If female relationships are key, she sure has a lot of gents around, too; she’s close to her father in Scotland, and lives in LA with a bunch of them – her husband, Moone Boy and Bridesmaids star Chris O’Dowd, and their two sons, Art (4) and Valentine (2). Given the female-led themes in the book, I wonder how much she’d considered a male audience?
“I definitely write with the thought of women reading it, but I think the guys who have read it enjoyed it too,” she says, citing British radio host Chris Evans, who’s show she’s just appeared on, and who has said he is a genuine fan of the book.
“What books like mine and others do – and this is why strong female characters in film and on TV and in writing are so important – is they allow men to finally understand that we see and acknowledge everything, and that we’re not as weak as we’ve always been thought of, especially in fiction.
“In [2016’s] The Cows, there was a male character called Jason and all he wanted was love and a baby. Some people got cross about this character, saying he was a bit pathetic, and I laughed because that’s how women have been written about for so long in every f*cking movie, in everything. We’re just desperate for love and babies apparently, but put a man in that situation everyone’s upset because he seems weak and pathetic. I’m like, ‘great, now you get that’s how we’ve been feeling for a long time’.”
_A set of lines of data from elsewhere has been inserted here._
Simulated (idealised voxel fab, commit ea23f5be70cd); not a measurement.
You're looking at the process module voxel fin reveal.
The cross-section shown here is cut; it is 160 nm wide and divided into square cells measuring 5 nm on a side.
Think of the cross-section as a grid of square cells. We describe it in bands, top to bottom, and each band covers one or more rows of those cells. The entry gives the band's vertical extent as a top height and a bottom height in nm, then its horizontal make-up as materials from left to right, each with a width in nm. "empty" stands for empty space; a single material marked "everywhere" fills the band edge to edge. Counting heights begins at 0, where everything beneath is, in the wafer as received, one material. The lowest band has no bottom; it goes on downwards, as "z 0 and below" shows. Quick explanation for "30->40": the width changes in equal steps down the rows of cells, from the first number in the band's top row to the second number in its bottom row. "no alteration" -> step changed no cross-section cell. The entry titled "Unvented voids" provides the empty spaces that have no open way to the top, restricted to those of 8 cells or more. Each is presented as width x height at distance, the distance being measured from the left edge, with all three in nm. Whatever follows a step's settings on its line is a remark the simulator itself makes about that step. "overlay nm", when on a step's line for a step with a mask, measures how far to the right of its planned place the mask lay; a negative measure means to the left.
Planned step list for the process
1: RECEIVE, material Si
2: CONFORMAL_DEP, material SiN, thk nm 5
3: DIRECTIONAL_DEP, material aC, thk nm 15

Her 73-year-old father read the book, twice, then afterwards researched polycystic ovaries, and “if this book encouraged him to understand the woman’s experience bit more, I feel like it’s okay for me to say men will enjoy the book”. She has yet to hear her husband’s final verdict; she only gave a copy to O’Dowd a few days previous, once the final copies were delivered.
“Chris is an amazing writer so I always get terrified when he reads my stuff. I don’t let him read anything until it’s completely finished, so he’s only three quarters of the way through,” she explains. “Whenever he shuts the book, I’m all like, ‘where did you get to?’ He probably feels the same way when I watch his film – it’s an odd thing to consume your partner’s work.
“It matters to me enormously that he likes what I do because it takes me away from my family a lot. So I hope that he enjoys the product of us making that work as a family.”
Ah, the pressures of the working mother – another theme of the book and hot topic in today’s society. How much of Beth’s fraught work-life balance was informed by her own experiences?
“Nothing in this book is directly based on my experiences, however, I’m a mum of two boys, and some days they test you so far,” she explains. “I’m stressed, I’m on a deadline and they’re just screaming, kicking me – just doing what toddlers do. I shout at them, and that night, I feel like I’m just not doing very well. I only needed to take one of those moments to create Ruby’s character.
“My experience of motherhood has been great, and I’m really lucky in terms of pregnancy and birth, and my husband’s very hands-on. But even when you’ve got it good, it’s still the hardest thing you’ll ever do. As a feminist, I was like, ‘I’ll never feel guilty about going to work’. But I’m currently doing 10 days away from my kids to do this book tour and I’m ridden with guilt about it. They’re with their dad, everything’s fine, but they don’t understand that I write books. But one day my boys will look back and go, ‘God, my mum was a real badass’, and they won’t remember that I worked 12-hour days for two weeks, or I went on book tours. You do beat yourself up about such silly things when you’re a mum.”
The O’Porters and O’Dowds (she added the O’ to her name when they married in 2012) are frequent visitors to Co Roscommon, where O’Dowd’s family reside. But work commitments meant she was unable to join in when he took his older son camping this summer.
“He goes to touch base with his family even if I can’t, but I love going back to Ireland. It’s such a welcoming, lovely place.”
Are they stopped on the street much?
“This is probably a really arrogant thing to say, but I always joke that we’re like Will and Kate when we go back to Ireland: I feel like I’m waving to people all the time to people I don’t know. But everyone is so sweet and so supportive, especially in Boyle. Maybe because he did Moone Boy, which was set there and did so many wonderful things for the town. They gave him the Freedom of Roscommon after that, and he was so proud. I’ve seen him win Emmys, but nothing was like the Freedom of Roscommon. Even though no one knows what it actually means!”
Looking ahead, O’Porter already has a two-book deal for more female-fronted stories, the first of which is slated for next Christmas. She’s back in broadcasting, albeit as the host of a companion podcast for So Lucky. And she’s also writing the script for a musical about the 1980s pop factory Stock, Aitken and Waterman, which is likely to hit the stage either next year or 2021.
“I read a lot of scripts because the house is full of them, but still, it’s very different to writing a book,” says O’Porter. “Usually, I’ve got six pages to explain how someone feels; in dialogue, I’ve got two lines. So the biggest challenge is being more economical. But the music was my childhood so I’ve been so happy, listening to nothing but Kylie and Jason and Bananarama for about eight months. I’m like a kid all over again.”